Splitting dataset for federated learning

2 minute read

In this post, we would explore how to split a dataset for the purpose of federated learning. Federated learning is applicable when there are multiple independent workers with isolated pools of private data. These pools of federated data can take the form of either a horizontal or vertical data set. A federated data set is said to be horizontal if the individually distributed data sets have homogeneous feature space as shown in the figure below.

This means that uniquely identifiable data points across each pool share the same features. A precursor to simulating and testing a horizontal federated learning model is therefore access to multiple sets of data with the same feature space across unique samples.

Introduction to turbofan engine dataset

This post relies primarily on the turbofan engine degradation simulation data set produced by Saxena et al., originally used as data in the 2008 Prognostics and Health Management (PHM) data competition. This data was generated using the Commercial Modular Aero-Propulsion System Simulation (C-MAPSS) tool, which is an engine simulation software used to simulate large commercial turbofan engine with 90,000 lb of thrust.

Four data sets are provided from this simulation, each representing a number of engines simulated under different combination of operating conditions and fault modes. For example, data set FD001 contains 100 engines simulated at sea level with only one possible failure event (HPC degradation) while data set FD004 contains 248 engines simulated under six different operating conditions with 2 unique failure event (HPC degradation and Fan degradation).
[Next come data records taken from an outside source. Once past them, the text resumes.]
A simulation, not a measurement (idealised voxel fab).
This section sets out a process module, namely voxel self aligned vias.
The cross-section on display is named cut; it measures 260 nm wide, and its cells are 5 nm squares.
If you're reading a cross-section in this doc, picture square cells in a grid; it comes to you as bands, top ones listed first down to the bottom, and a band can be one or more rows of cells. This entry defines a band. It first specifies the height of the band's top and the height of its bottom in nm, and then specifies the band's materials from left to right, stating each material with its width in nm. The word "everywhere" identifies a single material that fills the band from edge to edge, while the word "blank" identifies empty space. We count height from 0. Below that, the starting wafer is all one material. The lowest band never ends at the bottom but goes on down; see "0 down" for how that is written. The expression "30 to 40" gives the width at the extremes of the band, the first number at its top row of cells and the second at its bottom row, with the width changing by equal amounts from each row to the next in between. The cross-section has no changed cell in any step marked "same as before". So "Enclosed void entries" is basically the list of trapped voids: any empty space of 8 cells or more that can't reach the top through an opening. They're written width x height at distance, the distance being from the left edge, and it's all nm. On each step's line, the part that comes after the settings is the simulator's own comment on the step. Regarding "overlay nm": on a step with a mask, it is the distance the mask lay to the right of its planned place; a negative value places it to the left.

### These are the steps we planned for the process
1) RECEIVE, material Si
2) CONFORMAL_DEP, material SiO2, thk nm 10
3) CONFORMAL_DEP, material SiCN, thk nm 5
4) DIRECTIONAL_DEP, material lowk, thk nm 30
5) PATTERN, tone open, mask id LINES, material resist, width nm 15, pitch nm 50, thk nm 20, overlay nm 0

Engines in all data sets are simulated starting from an initial operating condition at cycle 1 with a maximum RUL, with the unit of time defined in operating cycles of the engine. The initial condition differs between engines with varying extent of wear and manufacturing variability. Three additional fields are provided in each data set, representing the different initial operating settings of each engine. Hence, each engine will encounter a failure event at different cycle in time.

Each data set is made up of a training and test subsets. Engines in the training set are simulated until the point of failure while engines in the test set may be censored before a failure event is encountered.

Dynamic Time Warping

The technique chosen to perform this split is time series hierarchical clustering using Dynamic Time Warping (DTW) as the distance metric [1]. DTW performs a pairwise comparison of data points in two time series to derive the extent of similarity (or difference) between each sequence. It can be applied to time series of varying length but aligned in terms of time, as is the case in FD001. The result of the clustering is shown in the figure below where each of the 100 engines are allocated to a cluster.

Three general clusters can be seen from this exercise which forms the basis of the split of FD001 into three imbalanced federated train data sets of size 85, 13 and 2 respectively. The fiure below shows the difference in trend between the 3 clusters.